On this edition of In Black America, producer/host John L. Hanson Jr. speaks with the Honorable Nathaniel R. Jones, of counsel with law firm Blank/Rome, LLP, retired judge with the U.S. Court of Appeals for the Sixth Circuit, and author of Answering the Call: An Autobiography of the Modern Struggle to End Racial Discrimination in America.
Judge Jones is an unsung hero of the civil rights movement. His story should serve as an inspiration to young and old alike who face discrimination because of their race, religion, sexual orientation or gender.
As the title states, the work is devoted to the life of an individual but it is also the story of a civil rights struggle and its impact on one man. Judge Jones’s path-breaking career was forged in the 1960s: as the first African-American assistant U.S. attorney in Ohio; as assistant general counsel of the Kerner Commission; and, beginning in 1969, as general counsel of the NAACP.

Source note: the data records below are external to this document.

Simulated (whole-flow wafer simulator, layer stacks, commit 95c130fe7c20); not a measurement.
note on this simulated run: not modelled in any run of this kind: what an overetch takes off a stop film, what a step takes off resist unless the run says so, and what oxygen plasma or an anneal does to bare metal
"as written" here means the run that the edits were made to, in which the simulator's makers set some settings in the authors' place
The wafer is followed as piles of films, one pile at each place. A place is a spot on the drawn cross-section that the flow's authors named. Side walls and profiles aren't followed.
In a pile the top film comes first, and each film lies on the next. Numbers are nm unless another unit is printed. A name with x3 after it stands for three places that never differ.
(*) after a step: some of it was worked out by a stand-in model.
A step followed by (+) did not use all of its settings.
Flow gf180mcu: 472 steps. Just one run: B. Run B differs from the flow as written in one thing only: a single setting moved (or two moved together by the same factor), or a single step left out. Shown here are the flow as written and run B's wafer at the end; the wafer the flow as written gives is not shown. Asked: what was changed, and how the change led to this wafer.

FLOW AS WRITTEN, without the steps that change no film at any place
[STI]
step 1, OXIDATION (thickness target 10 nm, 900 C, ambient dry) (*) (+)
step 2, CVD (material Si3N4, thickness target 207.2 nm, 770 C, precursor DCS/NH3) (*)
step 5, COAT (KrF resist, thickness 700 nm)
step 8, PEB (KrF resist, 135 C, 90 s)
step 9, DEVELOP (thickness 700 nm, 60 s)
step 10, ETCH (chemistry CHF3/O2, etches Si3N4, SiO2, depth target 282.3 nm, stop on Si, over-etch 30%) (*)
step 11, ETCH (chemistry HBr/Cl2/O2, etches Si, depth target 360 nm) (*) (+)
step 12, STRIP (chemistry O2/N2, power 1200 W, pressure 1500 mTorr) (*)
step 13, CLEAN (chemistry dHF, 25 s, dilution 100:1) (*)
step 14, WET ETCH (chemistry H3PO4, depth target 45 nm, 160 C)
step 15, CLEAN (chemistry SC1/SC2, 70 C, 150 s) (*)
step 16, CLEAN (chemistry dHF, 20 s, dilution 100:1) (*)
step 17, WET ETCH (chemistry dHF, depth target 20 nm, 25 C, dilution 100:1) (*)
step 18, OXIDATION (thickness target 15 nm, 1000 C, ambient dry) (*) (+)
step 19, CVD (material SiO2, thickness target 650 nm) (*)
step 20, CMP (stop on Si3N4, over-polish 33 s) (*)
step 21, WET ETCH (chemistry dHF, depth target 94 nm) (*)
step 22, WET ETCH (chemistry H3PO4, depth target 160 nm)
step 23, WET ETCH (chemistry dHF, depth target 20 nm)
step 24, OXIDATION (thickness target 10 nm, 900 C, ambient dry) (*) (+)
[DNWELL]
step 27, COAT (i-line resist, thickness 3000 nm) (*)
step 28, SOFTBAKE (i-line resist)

In that latter role, Jones coordinated attacks against Northern school segregation -- a vital, divisive and poorly understood chapter in the movement for equality -- twice arguing in the pivotal U.S. Supreme Court case Bradley v. Milliken, which addressed school desegregation in Detroit. He also led the national response to the attacks against affirmative action, spearheading and arguing many of the signal legal cases of that effort.